State v. Oxendine, 330 N.C. 419 (1991)

Dec. 6, 1991 · Supreme Court of North Carolina · No. 591PA87
330 N.C. 419

STATE OF NORTH CAROLINA v. STEVIE OXENDINE

No. 591PA87

(Filed 6 December 1991)

1. Criminal Law § 460 (NCI4th)— murder —closing argument— permissible inference

The prosecutor’s argument in a murder prosecution that the deceased was afraid of the defendant, that she had been the victim of physical threats and torture, and on one occasion had been beaten with a shoe was a proper argument where there was testimony that the defendant had hit the deceased with, a shoe and had beaten and threatened her. This would support an inference that she was afraid of him.

Am Jur 2d, Homicide § 463; Trial § 260.

2. Criminal Law § 460 (NCI4th)— murder — closing argument— not grossly improper

A prosecutor’s closing argument in a murder prosecution was not so grossly improper as to require the trial court to intervene ex mero motu where the prosecutor argued that the deceased was working to get enough money to have the lights turned back on and that defendant blew her head off. *420There was evidence that defendant and his wife had argued over the light bill, but no evidence that the electricity had been turned off, and there was evidence that defendant shot her in the head, but no evidence that he shot her head off.

Am Jur 2d, Homicide § 463; Trial § 260.

3. Criminal Law § 460 (NCI4th)— murder — closing argument— deceased’s feelings

The prosecutor’s closing argument in a murder prosecution was not so grossly improper as to require intervention ex mero motu where the prosecutor argued that the deceased had said “I’d rather be dead than live another night in that house with him” after the court had excluded testimony to that effect at trial. The prosecuting attorney may have exaggerated the deceased’s feelings, but it is a reasonable inference that she did not want to live any longer with the defendant.

Am Jur 2d, Homicide § 463; Trial §§ 253, 260.

4. Criminal Law § 468 (NCI4th)— murder — closing argument-attitude of defendant toward victim

The prosecutor’s argument in a murder prosecution that defendant had for the victim a possessive, clinging, hating love which caused him to kill her was proper.

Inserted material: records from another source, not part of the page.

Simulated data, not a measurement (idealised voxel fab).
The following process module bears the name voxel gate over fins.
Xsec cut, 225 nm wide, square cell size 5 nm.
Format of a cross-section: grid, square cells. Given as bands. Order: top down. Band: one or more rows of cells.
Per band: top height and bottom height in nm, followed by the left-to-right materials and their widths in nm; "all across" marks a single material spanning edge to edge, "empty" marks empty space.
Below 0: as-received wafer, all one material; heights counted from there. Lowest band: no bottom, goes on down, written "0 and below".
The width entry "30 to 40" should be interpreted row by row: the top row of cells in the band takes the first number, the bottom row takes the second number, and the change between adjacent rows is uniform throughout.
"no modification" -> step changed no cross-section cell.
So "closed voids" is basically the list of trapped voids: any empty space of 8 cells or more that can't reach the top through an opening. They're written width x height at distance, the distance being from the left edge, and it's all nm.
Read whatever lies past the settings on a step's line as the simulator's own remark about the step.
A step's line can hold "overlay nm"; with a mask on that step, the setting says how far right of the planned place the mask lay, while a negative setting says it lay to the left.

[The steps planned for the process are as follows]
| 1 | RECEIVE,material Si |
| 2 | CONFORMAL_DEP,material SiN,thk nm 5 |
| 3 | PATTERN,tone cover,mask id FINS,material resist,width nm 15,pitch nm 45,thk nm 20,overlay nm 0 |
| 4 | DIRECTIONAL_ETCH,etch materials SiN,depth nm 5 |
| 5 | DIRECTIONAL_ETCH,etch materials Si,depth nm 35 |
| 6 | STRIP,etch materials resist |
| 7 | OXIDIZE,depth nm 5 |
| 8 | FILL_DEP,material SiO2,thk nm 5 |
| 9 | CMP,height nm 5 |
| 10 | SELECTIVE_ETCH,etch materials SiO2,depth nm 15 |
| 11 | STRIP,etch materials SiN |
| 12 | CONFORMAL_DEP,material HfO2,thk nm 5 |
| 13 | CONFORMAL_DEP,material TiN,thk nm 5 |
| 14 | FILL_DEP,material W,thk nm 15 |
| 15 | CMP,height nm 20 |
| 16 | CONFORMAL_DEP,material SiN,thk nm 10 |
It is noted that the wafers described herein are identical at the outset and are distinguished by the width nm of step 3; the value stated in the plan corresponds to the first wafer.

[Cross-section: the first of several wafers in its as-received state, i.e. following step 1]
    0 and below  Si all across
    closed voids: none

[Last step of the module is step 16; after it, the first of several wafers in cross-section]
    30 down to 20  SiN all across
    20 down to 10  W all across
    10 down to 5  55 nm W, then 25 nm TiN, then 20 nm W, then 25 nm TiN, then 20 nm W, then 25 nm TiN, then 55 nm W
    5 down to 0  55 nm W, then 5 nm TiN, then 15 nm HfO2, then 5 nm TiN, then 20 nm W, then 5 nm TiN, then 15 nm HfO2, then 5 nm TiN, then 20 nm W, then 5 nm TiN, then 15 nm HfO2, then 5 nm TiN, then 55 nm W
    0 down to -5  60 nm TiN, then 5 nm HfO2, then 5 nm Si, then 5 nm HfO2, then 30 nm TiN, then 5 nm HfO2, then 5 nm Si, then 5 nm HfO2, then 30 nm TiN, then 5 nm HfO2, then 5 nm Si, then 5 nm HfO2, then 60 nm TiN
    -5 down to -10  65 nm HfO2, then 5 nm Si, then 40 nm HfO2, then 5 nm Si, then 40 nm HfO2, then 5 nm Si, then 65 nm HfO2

Am Jur 2d, Homicide § 463; Trial § 218.

5. Criminal Law § 460 (NCI4th)— murder —closing argument-defendant’s self-inflicted wound

The prosecutor properly argued in a murder trial that defendant did not intend to kill himself when he shot himself in the stomach after shooting the victim in the head, and that he shot himself and wrote a letter to create sympathy for himself. There was testimony by a witness that she saw defendant pointing the pistol towards the area of his stomach, and the evidence was undisputed that the wound of the defendant’s wife was fatal and that the wound of defendant was not fatal. This would support the inference that defendant did not intend to kill himself, and, if that be the case, it could be inferred that the letter was written to create sympathy.

Am Jur 2d, Homicide § 463; Trial § 260.

*421ON writ of certiorari to review a judgment imposing a life sentence by Britt, J., at the 9 September 1986 Criminal Session of Superior Court, ROBESON County, upon a jury verdict of guilty of first degree murder. Heard in the Supreme Court 14 February 1991.

The defendant was tried for the first degree murder of his wife. The prosecuting attorney announced before the trial commenced that there was not sufficient evidence to seek the death penalty. The defendant was not tried for his life.

The State’s evidence tended to show that the marriage of the defendant and his wife had deteriorated. Linda Sue Locklear, the deceased’s first cousin, testified that the defendant called her and told her his wife had left him. The defendant asked Ms. Locklear to call his wife and ask her to return to him. Ms. Locklear testified she had seen the defendant threaten his wife many times, including a threat to drag her behind his car and to maim her so that no one else would want her. She testified that on one occasion the defendant came to her house to get his wife. The defendant told his wife, on that occasion, that she belonged to him and he would take her home with him. He tried to pick her up and put her in his car against her will.

Brenda Gail Butler testified that she was the twin sister of the deceased. She testified that the defendant came to her home a few days before the deceased was killed and said his wife “told me to get back across the field.” Mrs. Butler testified that the defendant then said, “there was gonna be a lot more people hurt, worse than he was hurtin. . . . And when [they] found them, they was gonna be found together.” She also testified she had heard the defendant threaten his wife many times.

Wilbur Lee Butler, the husband of Brenda Gail Butler, testified that the defendant came to his house the day before the defendant’s wife was killed. Mr. Butler testified that the defendant told him he had been waiting a week for his wife to come home. Mr. Butler told the defendant to give his wife a little more time and she would come back to him. The defendant told him he could not wait another twenty-four hours.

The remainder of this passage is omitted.